Monday, March 12, 2007

Game Design: What are we Designing?

Note: This is (probably) the only article where I will actually distinguish the term "game" from "videogame". Every other place will use these as synonyms, except when we are actually discussing the game-like character. In those cases, I will use specific language to distinguish them. Unless the context suggests otherwise, you can assume that the term "game" means "videogame".

More and more, we hear about things called "non-games." Things like The Sims, Second Life, Brain Age, etc. There are basically two definitions of non-games: videogames for people who aren't traditional gamers and videogames that aren't games. So, let's discuss what it is we're talking about.

First, let's define the term videogame. A videogame is an piece of software or hardware whose primary designed purpose is to elicit some form of enjoyment or entertainment. This separates videogame software from, say, Word or Photoshop. Plenty of artists have fun with Photoshop, but it's primary designed purpose is to empower the user with regard to editing images.

Now the phrase "primary designed purpose" is key. Why? Because Mario Paint is a videogame while Photoshop isn't. And this is not simply because Mario Paint came out on a console and Photoshop didn't. Eletroplankton is a videogame, despite the fact that it could be considered a strange combination of Photoshop and a sound synthesizer.

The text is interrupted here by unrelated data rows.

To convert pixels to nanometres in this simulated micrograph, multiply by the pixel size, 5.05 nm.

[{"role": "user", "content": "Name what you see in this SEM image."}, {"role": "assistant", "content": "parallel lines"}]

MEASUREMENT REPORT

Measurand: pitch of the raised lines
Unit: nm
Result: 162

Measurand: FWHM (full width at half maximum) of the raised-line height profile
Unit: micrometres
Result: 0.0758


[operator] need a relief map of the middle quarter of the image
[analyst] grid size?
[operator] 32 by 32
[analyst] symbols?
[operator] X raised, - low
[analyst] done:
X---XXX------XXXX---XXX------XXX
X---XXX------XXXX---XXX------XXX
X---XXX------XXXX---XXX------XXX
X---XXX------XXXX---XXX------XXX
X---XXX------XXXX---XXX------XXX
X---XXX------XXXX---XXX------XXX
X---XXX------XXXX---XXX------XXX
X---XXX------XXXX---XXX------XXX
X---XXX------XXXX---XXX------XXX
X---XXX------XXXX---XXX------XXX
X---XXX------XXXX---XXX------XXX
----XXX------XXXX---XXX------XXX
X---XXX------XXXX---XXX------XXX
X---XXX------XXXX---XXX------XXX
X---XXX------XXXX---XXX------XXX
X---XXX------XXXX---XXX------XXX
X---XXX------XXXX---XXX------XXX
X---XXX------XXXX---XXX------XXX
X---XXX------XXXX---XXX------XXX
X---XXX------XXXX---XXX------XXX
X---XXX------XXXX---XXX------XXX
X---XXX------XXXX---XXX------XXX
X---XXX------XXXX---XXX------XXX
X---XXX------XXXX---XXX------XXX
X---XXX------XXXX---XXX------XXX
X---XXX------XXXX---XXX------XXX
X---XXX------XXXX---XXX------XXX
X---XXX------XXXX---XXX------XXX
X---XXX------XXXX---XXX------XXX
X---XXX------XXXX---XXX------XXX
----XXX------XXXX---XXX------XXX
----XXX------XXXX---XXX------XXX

The reason Mario Paint is a game is because its user interface for editing images is designed for the purpose of making it fun, not useful. You can do things of value in Mario Paint, but the main purpose is to fool around, stamp out some nifty animation with Mario characters, and so forth. Maybe if you really get into it, you might try something serious, but its tools are really too simplified for that.

Microsoft Paint also has simplified tools. The primary difference there is that Paint's simplification is not designed so much for entertainment, but for ease of implementation. For just about every one of Paint's features, there is an equivalent Windows graphics API call. In short, Paint is really a thin user interface over the Windows graphics API.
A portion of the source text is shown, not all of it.